Nikhil Sonnad takes a look at “The long, incredibly tortuous, and fascinating process of creating a Chinese font” over at Quartz; it presumes you don’t know the first thing about Chinese writing, but if you skim past the historical boilerplate you get some interesting stuff:
As with Latin fonts, a crucial initial decision is to determine which font “style” to use. Chinese has two main styles, called Mingti and Heiti, akin to the serif and sans-serif of Latin. Heiti is a bit like sans-serif: clean, straight lines without extra ornamentation at the ends, common on the web. Mingti is similar to serif, with extra embellishment at the end of strokes that give it a more bookish feel. […]

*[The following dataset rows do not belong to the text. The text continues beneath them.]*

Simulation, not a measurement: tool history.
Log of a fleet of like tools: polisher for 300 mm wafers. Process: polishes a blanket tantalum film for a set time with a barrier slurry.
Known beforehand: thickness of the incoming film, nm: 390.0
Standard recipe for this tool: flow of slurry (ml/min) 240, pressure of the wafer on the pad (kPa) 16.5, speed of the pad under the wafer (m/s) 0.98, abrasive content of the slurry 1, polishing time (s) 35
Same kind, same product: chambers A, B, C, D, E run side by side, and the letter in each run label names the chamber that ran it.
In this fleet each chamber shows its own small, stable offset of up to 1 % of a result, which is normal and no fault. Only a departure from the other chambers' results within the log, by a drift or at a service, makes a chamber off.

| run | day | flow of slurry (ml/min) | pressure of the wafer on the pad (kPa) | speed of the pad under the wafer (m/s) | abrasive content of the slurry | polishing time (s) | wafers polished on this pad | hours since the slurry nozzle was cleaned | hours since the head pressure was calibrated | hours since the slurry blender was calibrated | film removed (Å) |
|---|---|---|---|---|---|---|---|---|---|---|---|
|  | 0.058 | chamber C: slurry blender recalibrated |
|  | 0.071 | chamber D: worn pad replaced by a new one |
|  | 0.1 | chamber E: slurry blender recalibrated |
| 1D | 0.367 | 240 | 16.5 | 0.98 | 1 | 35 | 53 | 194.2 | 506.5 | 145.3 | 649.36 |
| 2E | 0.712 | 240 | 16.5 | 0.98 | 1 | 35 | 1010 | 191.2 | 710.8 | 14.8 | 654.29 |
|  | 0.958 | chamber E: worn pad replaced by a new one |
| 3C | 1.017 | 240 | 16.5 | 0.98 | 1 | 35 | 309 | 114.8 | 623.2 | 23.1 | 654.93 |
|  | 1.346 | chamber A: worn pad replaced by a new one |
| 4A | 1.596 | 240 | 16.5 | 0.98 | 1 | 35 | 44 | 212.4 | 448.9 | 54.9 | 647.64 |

After deciding whether to go in a Heiti or a Mingti direction, designers hone the typeface design further by looking for inspiration from sources as wide-ranging as calligraphy, ancient lettering, and other Chinese and Latin fonts. For JinXuan, Justfont is attempting to apply the feel of the Latin typeface Optima—which blends the simplicity of sans-serif fonts with the extravagance of serif ones—to the writing style they found on an ancient scroll. (Su, the co-founder, studied Chinese literature in university.)
The calligraphy of the scroll is indeed very nice, and it’s worth visiting the link just for that. Thanks, Nick!